The discretionary spending amount is in "today's dollars," which means it's adjusted for inflation each year and it remains steady (there is no cash constraint or children in the home) even though income and fixed spending changes a lot.

The What-If Plan

Gina pursues an advanced degree to become a nurse practitioner

Toby and Gina then create a what-if scenario where Gina works part time for three years at half-salary and takes a new $100,000 salaried job in the 4th year. This plan results in a smooth discretionary spending level of $95,749 - far higher than $72,765 produced in their Base Plan.

A number of realistic adjustments must be made to model this plan correctly. Gina's employer contributes 10% of her salary to her retirement plan. These contributions are reduced from $5,000 to $2,500 for the period of three years while she's in school. After that, the contributions go up to $10,000 per year.

The cost of the Advanced Nursing program is $60,000. The repayment of this loan at 6% interest - beginning when she gets her new job - requires annual payments in nominal dollars of $7,421 annually for ten years.

How Does this Plan Work?

There are a number of factors in combination which result in a $22,984 annual raise in discretionary spending. Although there is a three-year, 50% cut in Gina's salary, and a $60,000 school loan to pay off, the increased salary over her lifetime supersedes these costs. Gina's employer retirement contributions are cut in the short term. But they increase significantly once she earns her new salary. Her Social Security benefit at her "full age of retirement" goes up from $26,198 to $40,375. Her retirement assets under the "advanced degree plan" accumulate to $562,705 in today's dollars the year before she retires. These assets would have been $320,006 if they elected the base plan.

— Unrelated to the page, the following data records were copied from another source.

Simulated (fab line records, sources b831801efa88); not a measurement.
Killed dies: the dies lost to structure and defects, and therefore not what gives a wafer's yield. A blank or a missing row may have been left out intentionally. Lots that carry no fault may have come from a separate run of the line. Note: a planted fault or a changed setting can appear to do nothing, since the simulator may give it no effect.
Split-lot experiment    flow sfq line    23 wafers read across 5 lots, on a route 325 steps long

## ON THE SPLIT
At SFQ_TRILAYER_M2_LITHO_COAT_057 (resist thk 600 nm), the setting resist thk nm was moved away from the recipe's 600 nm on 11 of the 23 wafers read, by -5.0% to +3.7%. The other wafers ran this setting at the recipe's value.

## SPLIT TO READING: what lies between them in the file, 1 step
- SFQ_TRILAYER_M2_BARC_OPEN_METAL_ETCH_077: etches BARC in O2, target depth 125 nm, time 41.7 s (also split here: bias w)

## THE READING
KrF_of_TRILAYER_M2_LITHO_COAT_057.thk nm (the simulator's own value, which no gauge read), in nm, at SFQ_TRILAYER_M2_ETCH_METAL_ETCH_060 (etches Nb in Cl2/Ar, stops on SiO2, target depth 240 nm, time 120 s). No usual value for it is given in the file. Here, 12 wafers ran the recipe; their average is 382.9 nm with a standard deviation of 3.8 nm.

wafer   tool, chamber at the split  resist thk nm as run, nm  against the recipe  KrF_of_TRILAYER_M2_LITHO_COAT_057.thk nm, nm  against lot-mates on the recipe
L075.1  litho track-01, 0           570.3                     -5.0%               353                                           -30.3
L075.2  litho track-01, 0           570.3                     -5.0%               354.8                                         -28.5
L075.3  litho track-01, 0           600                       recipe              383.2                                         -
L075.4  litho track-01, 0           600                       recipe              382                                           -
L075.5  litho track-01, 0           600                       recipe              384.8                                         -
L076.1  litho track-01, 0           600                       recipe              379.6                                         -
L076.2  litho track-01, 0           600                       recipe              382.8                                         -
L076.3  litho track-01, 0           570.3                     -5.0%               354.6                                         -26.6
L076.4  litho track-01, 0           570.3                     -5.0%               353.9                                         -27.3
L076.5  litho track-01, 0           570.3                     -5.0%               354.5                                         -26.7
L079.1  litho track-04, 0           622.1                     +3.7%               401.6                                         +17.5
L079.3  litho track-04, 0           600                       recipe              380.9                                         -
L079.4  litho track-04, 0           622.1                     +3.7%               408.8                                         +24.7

(with the cash constraint)

The Bottom Line

The benefits of this strategy are obvious. If Gina succeeds in school and if the improved job comes through, the decision is worthwhile. Through the power of the dynamic programming in MaxiFi, they can make an informed decision regarding future earnings even in the current year. This is due, in large part, to the $150,000 in regular assets they would employ to bridge the gap until the new, higher salary begin. Again, the advantage is a lifetime discretionary spending of $95,749 compared to the base case of $72,080.

But what if they did not have this $150,000 in cash reserves but instead only $25,000?

In that case, their Base Plan would provide them a smooth $70,857 in discretionary spending, but their What If plan would take on some cash constraint. Specifically, in the What If plan, assuming their cash reserves were $25,000 instead of $150,000, they would experience a discretionary spending level of $68,033 for the first three years and then $95,046 for each year after. Even in this cash-constrained scenario, the three-year period where their discretionary spending is reduced by $2,824 a year is worthwhile in the longterm. The power of MaxiFi allows Toby and Gina to explore these and many other variations on this scenario.

But most importantly, the user is not comparing "theories" or "rules of thumb." MaxiFi provides accurate numbers to compare the real, annual impact on your living standard in order to understand certain household economic decisions like financial planning for education.